But while advocates like John Rao, a National Consumer Law Center bankruptcy expert, see the trend as positive, they still believe federal laws need to be changed to make it easier to discharge student loans through bankruptcy.

The issue has risen in prominence as the number of Americans with student debt has grown to an estimated 45 million, with many unable to repay their loans. Advocates as well as some lawmakers, including Senator Elizabeth Warren, the Massachusetts Democrat who is seeking her party's presidential nomination, have said changes in federal law and legal interpretations by the courts have made it notoriously difficult to get student loans discharged through bankruptcy.

Before changes to federal law in 1998, those unable to repay student loans had been able to file for bankruptcy after five years without proving the debt posed an “undue hardship.” But after changes by Congress, those seeking relief through bankruptcy for student loans, unlike other forms of debt, have to show they meet the hardship standard regardless of how old the loan is.

Congress, however, has never defined what undue hardship means and didn’t delegate to the U.S. Department of Education the ability to do so. The courts have been left to establish a three-pronged test of whether hardship exists: that borrowers could not maintain a minimal standard of living if they had to repay the loans, that the situation would continue to exist and that the borrower had made a good-faith effort to pay the money back.

But as Cecelia Morris, chief judge for the U.S. Bankruptcy Court of the Southern District of New York, noted in a decision Tuesday, the courts have set a high bar for meeting those tests. So much so, she wrote, “that most people (bankruptcy professionals as well as lay individuals) believe it is impossible to discharge student loans.”

For example, some courts have required people to prove that they will face hardship in perpetuity, an obviously high bar. "That there’s no chance they’ll ever win the lottery," for example, said Matthew Bruckner, an associate law professor at Howard University.

But some judges in the past five years have been taking a more expansive view of the hardship standard to allow bankruptcy, as they find more people coming to court who are unable to pay student loans, Rao said.

Morris, in granting a former law student, Kevin Jared Rosenberg, summary judgment to be able to file for bankruptcy, interpreted hardship in a number of significant ways. She found, for instance, that Rosenberg didn’t have to prove that repaying the loan would be a hardship forever, but only for a significant portion of the repayment period. That period ended when the Educational Credit Management Corporation called in the $221,385 Rosenberg still owed after earning a bachelor's degree from the University of Arizona and a law degree from Yeshiva University's Cardozo Law School. Clearly, Rosenberg couldn’t pay.

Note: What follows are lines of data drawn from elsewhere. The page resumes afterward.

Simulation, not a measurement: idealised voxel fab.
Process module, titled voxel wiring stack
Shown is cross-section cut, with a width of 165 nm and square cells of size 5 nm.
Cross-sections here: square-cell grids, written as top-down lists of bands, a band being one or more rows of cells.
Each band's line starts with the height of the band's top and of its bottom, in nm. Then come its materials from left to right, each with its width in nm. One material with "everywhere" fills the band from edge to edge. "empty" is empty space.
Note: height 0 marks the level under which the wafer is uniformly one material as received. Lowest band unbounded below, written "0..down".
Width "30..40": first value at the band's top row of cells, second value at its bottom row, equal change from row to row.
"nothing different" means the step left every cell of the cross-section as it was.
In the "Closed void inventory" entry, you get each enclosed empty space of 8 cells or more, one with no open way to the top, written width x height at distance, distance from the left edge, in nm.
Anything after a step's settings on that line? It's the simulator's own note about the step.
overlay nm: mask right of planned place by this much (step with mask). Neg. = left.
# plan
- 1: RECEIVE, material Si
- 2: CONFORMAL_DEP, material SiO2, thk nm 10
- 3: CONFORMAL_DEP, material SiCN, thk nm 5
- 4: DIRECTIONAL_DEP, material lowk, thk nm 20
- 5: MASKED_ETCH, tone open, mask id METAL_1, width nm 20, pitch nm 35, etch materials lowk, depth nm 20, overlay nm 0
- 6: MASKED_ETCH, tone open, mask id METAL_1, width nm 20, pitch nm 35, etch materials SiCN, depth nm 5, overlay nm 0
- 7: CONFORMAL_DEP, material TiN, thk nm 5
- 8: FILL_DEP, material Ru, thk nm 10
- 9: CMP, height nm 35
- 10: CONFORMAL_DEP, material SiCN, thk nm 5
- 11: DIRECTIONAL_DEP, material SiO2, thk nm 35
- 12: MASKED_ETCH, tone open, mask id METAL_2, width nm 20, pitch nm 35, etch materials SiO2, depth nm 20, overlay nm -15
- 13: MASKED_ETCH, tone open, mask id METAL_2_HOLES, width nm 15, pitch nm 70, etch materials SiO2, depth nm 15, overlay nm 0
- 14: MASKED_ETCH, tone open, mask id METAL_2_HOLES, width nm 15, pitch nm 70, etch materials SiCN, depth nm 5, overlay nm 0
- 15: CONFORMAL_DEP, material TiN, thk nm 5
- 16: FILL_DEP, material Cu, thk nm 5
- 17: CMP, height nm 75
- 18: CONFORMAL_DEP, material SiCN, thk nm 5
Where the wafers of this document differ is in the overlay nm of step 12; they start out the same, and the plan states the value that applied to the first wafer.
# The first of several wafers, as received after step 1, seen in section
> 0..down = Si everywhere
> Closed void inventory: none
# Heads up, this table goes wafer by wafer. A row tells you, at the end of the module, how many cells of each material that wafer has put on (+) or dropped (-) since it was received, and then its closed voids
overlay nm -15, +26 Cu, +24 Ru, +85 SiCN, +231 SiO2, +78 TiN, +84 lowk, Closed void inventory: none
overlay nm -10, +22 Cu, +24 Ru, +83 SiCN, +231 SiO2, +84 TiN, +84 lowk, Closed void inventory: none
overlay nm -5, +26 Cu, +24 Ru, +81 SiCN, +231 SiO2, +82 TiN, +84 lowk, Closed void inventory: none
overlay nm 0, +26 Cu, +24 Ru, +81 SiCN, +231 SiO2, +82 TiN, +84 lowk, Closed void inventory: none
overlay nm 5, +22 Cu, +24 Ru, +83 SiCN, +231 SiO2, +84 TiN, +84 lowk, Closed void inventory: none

The impact of the ruling has its limits. Other bankruptcy judges do not have to follow Morris’s lead.

“It’s binding on no one,” Rao said. He also expects the decision to be appealed. Neither the ECMC nor its attorney, Kenneth Baum, immediately returned emails.

However, Rao said the decision could be significant because it is one of several in the last five years that have taken a broader view of meeting the hardship standard. Other judges who have wanted to allow people to file for bankruptcy because of their student loan debts could see decisions like this latest one and see that they, too, can take a more expansive view.

In another case, he said, a federal appeals court in Chicago ruled in 2013 that a 52-year-old unemployed woman who lived with her mother couldn’t repay her student loans and could file for bankruptcy.

A lower court had denied her petition saying that even though the woman -- who lived on public assistance and couldn’t afford to pay even $1 a month under a repayment plan -- might be able to make her payments if her prospects improved someday. But the appeals court ruled that if that were the standard, no one could ever file for bankruptcy because their prospects could improve one day.

Still, there appears to be some political momentum for changing the standards. The Education Department in 2018 signaled it might tweak the hardship standard when it sought public comments on the threshold.

“That’s all well and good,” Rao said. But even with a new standard, he said borrowers would still need to go to court to prove they met the threshold. And those who are struggling with student debt and considering bankruptcy generally can't afford a lawyer.

Rao’s group instead told the department that loan holders should not be allowed to oppose bankruptcy discharges in certain cases, like when borrowers are receiving Social Security, have been declared unemployable by the U.S. Department of Veterans Affairs or are caring for an elderly, chronically ill or disabled family member.

NCLC also supports a bipartisan bill proposed last May. The bill, which Warren co-sponsored, would remove current restrictions on student debt in bankruptcy and treat student loans like other types of consumer debt.